In Glenn Ligon's Condition Report (2000), two prints hang side by side. In the left-hand print, which reproduces a 1988 painting by Ligon, the phrase "I AM A MAN" appears centrally in bold letters, black on a white background. The statement and layout echo the now-iconic signs carried by black sanitation workers in Memphis during a strike in 1968. Ligon's second print is a duplicate of the first but with additional annotations. These marks, made by an art conservator, are extensive: scratchy circles surround flaws in the original painting, and thin lines extend from these circles to notes in small, careful script. The content of these annotations seems unremarkable at first, a kind of neutral inventory dutifully carried out by an art professional. But taken within the context of Ligon's ongoing inquiry into the nuances of language, even these ostensibly objective descriptions have the potential for alternative and more pointed interpretations: "Hairline cracks; brown drips; scattered brown droplets; dark smudge—fingerprint; brown droplet; dark scrape; dark spot; loss at edge."
Because of these insistent descriptions, the surface of Condition Report starts to seem like skin—replete with signs of age and of life lived, the language suggestive of scars and wounds. Although the screen-printing technique results in a flat surface, it requires ink to be forcefully pumped through a mesh screen onto a support. This process gives the markings a physicality that they would lack had the words simply been scrawled onto the surface of the print directly, thus reinforcing the sense of a bodily imprint. Moreover, the repetition of the word brown by the conservator seems to point unintentionally to a figure—to the men who originally carried these protest signs in 1968, the color of whose skin was central to their dispossession. And the repetition of loss alludes to the fact that these figures are now absent, that the original poster and its meaning have changed. As in many of Ligon's text-based works, this linguistic shift toward embodiment is subtle, occurring through accrual and rhythm rather than overt declaration. Nonetheless, it lends a profound coherence to the work: the print's imperfect physicality feels related to the humanity and dignity of the original speech act it bears.

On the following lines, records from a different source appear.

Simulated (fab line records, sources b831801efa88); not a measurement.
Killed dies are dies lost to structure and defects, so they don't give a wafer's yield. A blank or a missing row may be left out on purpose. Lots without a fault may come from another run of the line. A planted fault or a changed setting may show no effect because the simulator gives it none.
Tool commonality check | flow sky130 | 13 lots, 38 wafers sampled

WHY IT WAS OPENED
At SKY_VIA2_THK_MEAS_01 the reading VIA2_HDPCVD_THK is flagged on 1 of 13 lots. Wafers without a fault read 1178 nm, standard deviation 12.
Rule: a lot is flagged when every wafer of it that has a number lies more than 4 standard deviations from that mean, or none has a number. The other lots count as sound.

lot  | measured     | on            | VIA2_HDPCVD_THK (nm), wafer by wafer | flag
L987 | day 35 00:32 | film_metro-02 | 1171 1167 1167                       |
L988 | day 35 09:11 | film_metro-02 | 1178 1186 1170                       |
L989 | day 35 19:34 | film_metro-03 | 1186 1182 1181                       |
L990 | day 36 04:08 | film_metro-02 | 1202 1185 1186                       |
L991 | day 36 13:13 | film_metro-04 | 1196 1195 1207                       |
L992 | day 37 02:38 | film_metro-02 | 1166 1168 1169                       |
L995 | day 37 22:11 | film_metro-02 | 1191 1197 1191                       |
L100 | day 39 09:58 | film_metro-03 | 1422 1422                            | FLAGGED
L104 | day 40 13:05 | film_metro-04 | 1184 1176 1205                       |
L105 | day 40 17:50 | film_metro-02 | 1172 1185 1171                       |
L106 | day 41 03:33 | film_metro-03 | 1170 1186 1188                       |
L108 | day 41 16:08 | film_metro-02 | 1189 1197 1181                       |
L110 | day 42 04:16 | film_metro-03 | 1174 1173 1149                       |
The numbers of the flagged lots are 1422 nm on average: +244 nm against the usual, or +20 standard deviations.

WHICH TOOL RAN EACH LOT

In these works Ligon positions himself and the viewer as observers, looking in on the cultural and political landscape of a country. This becomes more overtly the case in Rückenfigur (2009), one of a group of neon works taking up the dualities found in contemporary American society. The title is a German art historical term for a landscape painting that includes a figure seen from behind, taking in the view. These figures are often interpreted both as a surrogate for the artist and as an identificatory space for the viewer. Ligon's Rückenfigur consists of the word AMERICA spelled out in white neon, the letters turned in reverse to face the wall. Because the A, I, and M are symmetrical, it takes a moment before the reverse orientation of the word sinks in. As a result, viewers are able to read normally for a moment, happily implicated in the frame, before they realize that they are standing on the outside.